I retired from 20 years in a civil service job at age 54, in 1998 after a huge runup in the stock market. We had always lived well below our income and saved the difference. When I saw how much our savings jumped up in the year-end statements 12/96 and 12/97 from Fidelity, it got me thinking that we might have already attained our goals.
I bought Quicken retirement planning software after talking to financial consultants who knew less than I did. (MBA in 1975). The Quicken software ran the same mathematical projections that a consultant would. My problem with the Fidelity 'advisor' was he wanted a percentage to run my portfolio - no thanks - and he would look only at the Fidelity numbers. I asked him for a consult on how I was doing in self-managed IRAs where my employer was the custodian and he wouldn't even look at the documents (showing balances comparable to the Fidelity statements) so I walked. Lesson: Find the right advisor! 'Free consult' is often a sales pitch. Fidelity has been excellent over the years, this was the only exception.

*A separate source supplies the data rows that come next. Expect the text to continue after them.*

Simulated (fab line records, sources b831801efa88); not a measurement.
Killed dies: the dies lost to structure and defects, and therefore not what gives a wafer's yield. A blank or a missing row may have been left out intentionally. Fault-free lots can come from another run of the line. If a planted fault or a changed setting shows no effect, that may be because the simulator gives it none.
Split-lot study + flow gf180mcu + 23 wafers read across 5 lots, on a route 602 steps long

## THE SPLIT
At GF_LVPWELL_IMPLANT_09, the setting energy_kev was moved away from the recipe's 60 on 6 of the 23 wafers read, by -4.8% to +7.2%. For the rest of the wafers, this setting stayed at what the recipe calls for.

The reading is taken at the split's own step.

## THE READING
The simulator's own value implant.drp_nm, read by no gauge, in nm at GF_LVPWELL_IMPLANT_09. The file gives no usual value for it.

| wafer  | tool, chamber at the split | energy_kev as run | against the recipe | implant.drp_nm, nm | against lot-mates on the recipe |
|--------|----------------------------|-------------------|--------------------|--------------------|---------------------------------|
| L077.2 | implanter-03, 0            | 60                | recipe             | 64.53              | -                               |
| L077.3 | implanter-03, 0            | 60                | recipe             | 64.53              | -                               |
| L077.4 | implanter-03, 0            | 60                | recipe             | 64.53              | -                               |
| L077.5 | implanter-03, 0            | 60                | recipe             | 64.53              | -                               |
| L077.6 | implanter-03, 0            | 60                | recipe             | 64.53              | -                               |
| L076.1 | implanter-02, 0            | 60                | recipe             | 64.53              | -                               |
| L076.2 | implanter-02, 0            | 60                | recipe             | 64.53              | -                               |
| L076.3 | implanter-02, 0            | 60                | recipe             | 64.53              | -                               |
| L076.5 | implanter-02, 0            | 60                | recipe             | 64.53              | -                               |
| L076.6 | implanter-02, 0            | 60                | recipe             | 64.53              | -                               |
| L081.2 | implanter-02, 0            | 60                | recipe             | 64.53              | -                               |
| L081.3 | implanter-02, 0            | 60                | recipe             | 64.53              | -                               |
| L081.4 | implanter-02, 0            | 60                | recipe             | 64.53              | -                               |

17 years later I can confirm we made the right decisions. First, to live comfortably below our total income. Second, retirement has matched the projections I made back then. It amazes me that our savings balance today is about 90% of what it was when I retired 17 years ago because we have generally been living within our pensions and savings earnings. Last year I started the age 70 'Minimum Required Distribution' from my IRA, and my wife will soon start drawing some $1,500/ month SS when she turns 70 plus her own MDR. These new income streams plus paying off our city house in a couple of years ($1,100 payment) frankly will boost our spendable to more than we have use for. I should buy a boat.
My point to anyone looking at retirement from the vantage of youth: Save all you can while maintaining a comfortable life. Get a consultant, or software, that illuminates the tremendous power of compounding over decades. Plan so that you can survive hard times comfortably if jobs etc disappear, if you are lucky that reserve will allow early retirement.
And note 85% of all investors don't exceed the simple strategy of buy and hold an S&P index fund, so consider that for the core of your savings. Ignore market fluctuations (although I think the market is heading down into 'buy' range at the moment).
Like several of you in this thread I started from nothing and my first career was fixing up rentals. The secret there is rentals sell at a multiple of the rental income. Transform a trashed rental in a decent neighborhood into simply average for the neighborhood, and resell it for a lot more than you paid. Three years of that allowed me to be a full time MBA student while continuing to manage the rentals. Projections I ran in my finance courses revealed selling the 9 units and carrying (all or part) of the buyer's mortgages paid me the same as operating them and no more management headaches. As those properties re-sold subsequently and cashed out my equity, those big chunks of cash were the foundation for starting substantial savings. I don't know of another occupation so easy to get into that pays as well. All it takes is patience to deal with the one tenant in 20 who would drive you crazy if you don't face the problems he/she causes. This isn't free income, you earn it.
As for bored in retirement - I can't imagine that. Every day there's more to do than hours in the day. 20 years crunching numbers (construction-cost auditor, pays well, some interesting travel to every corner of the state) was a mostly boring but essential detour out of a lifetime of doing what I wanted.